EDITOR’S NOTE: This project was named Project of the Year-New Installation by Trenchless Technology magazine and was featured in the October 2017 issue of that publication.
As part of an effort to keep pace with a growing population, Halton Region, located within the Greater Toronto Area (GTA) in southern Ontario, began a program to update its sewer system. One major component of that program, the Rebecca Trunk Wastewater Main, not only represented a major step in meeting future infrastructure demands for the region, but also for microtunneling in North America.
The project involved more than 4 km (2.5 miles) of 1,200- and 1,350-mm (48- and 54-in.) microtunnels within Oakville, an urban and affluent town along the shore of Lake Ontario. The project included nine microtunneling drives (eight curved) ranging in length from 180 to 626 m (590 to 2,053 ft), with seven of the drives completed in rock.
Due to the length of drives, number of curves, difficult ground conditions and behavior, and congested urban work environment, the project helps raise the bar in what can be accomplished with microtunneling.
“The project was completed in a highly congested and affluent area, so digging up roads and taking out large numbers of established trees would have been very difficult to do” said Paul Headland of Aldea Services, the trenchless design consultant for the project. “Trenchless construction was really the only way that we could accomplish the goals of upgrading the infrastructure while minimizing disruption to residents and businesses while accommodating the project specific design constraints.”
In addition to the nine tunnel drives, the Rebecca Trunk Wastewater Main Project comprised five jacking pits and six receiving pits. Five of the nine drives exceeded 520 m (1,700 ft) in length. The drives, located at depths up to 14 m (45 ft) below ground surface, were excavated using a Herrenknecht (AVN1200 and AVN1350) slurry microtunnel boring machine (MTBM) on a grade of 0.15%. With the exception of two mixed-face drives, microtunneling was entirely through rock.
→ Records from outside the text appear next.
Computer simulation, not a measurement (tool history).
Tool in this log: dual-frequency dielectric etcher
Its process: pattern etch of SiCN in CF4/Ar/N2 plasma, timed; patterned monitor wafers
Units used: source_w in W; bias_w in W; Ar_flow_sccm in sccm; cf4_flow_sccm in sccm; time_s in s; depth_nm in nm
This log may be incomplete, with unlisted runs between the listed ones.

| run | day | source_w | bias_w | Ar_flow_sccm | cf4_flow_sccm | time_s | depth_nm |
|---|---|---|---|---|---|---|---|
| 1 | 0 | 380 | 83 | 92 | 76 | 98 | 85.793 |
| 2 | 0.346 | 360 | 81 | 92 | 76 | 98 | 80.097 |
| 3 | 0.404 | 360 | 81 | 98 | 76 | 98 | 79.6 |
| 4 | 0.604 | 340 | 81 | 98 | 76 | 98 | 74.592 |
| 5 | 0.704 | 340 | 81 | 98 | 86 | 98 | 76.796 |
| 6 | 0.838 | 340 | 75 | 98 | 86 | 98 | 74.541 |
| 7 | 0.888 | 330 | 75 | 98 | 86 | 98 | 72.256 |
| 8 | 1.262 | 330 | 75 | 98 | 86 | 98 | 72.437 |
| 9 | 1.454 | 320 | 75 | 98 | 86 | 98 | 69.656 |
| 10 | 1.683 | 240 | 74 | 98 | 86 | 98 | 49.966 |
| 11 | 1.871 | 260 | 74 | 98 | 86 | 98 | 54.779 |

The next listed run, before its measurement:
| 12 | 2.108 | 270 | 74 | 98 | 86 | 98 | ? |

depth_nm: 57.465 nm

The rock drives were located within the Georgian Bay formation comprised of shales with interbedded hard layers of siltstone and limestone. The mixed-face drives comprised Georgian Bay formation and glacial till. All drives were below the water table.
Design considerations included provisions for swelling shale, interbedded limestone and siltstone (hard layers within the softer shale), high horizontal stress, areas of limited ground cover, curved and composite curved alignments (<430 m (1,410 ft) radius), and pipe requirements including provision for grout ports and watertight gaskets.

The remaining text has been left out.